Soldatov and Borogan observe that “the NKVD was designed for a regime that was constantly at war: with its own political enemies, with former comrades in the country and abroad, and with the West. And what made the NKVD so powerful — and so feared — was that it answered only to Stalin, not to the Communist Party or the Soviet government.” This is the parallel they now draw with Putin’s Russia and the FSB. Because Russia no longer has the pillars of a state or a government, the FSB is under Putin’s direct control, and is expanding into every aspect of Russia domestic and foreign policy.

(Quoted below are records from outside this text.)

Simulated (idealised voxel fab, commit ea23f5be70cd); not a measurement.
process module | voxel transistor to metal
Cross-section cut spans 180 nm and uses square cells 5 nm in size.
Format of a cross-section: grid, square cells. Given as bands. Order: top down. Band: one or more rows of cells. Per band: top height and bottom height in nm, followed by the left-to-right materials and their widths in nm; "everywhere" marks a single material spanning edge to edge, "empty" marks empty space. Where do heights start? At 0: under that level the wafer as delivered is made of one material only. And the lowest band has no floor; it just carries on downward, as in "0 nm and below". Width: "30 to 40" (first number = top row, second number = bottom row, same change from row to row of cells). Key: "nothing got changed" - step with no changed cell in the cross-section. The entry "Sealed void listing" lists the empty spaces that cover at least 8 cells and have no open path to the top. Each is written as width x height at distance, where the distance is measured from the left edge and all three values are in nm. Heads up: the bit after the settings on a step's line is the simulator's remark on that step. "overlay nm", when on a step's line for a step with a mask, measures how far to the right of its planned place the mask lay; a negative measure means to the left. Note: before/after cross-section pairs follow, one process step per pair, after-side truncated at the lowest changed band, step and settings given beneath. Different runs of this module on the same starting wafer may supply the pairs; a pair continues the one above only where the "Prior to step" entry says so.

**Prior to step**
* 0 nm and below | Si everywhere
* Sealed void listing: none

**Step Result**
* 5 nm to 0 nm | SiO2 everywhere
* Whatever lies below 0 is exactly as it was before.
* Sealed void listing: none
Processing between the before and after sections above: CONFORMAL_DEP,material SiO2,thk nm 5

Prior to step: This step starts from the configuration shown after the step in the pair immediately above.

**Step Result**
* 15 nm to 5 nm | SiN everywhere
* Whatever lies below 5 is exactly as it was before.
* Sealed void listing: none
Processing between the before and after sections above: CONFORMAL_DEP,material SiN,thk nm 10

The reasons we need to call Russia fascist are firstly because it is, and secondly because this should lead our political leaders to recognise a strategic reality; fascism is unbending. By its nature, a fascist leader cannot compromise, cannot be seen to lose, be weak, or to negotiate. Fascism is an absolute, just like religious extremism, founded on a single view of the world that can have no other perspective. Fascism is not rational, it is brute force. In order to justify itself and remain in power, fascism creates a binary world in which only the fascist state is or can ever be right. Everything else is the enemy, bent on its destruction, and must be met with force.

Calling Russia fascist should clarify Western, African, and Asian policies on energy and food reliance on Russia. We are no longer negotiating or dealing with a government, a rational political body, or an entity existing within a global legal framework. It is clear that Russia will use everything it can in its war, from energy and food to signing and then ignoring legal documents like peace treaties to gas contracts.

All of this points to the reality we faced with Nazi Germany, that the only way to confront fascism is to defeat it. All of the writers quoted here conclude that whilst Putin is in power, Russia will continue to be a violent, disruptive, and destabilising nation that has no limits to the harm and damage it is willing to commit to its own people or any nation that confronts it. Any country that wants global stability and peace, needs to unite to defeat Putin’s fascism.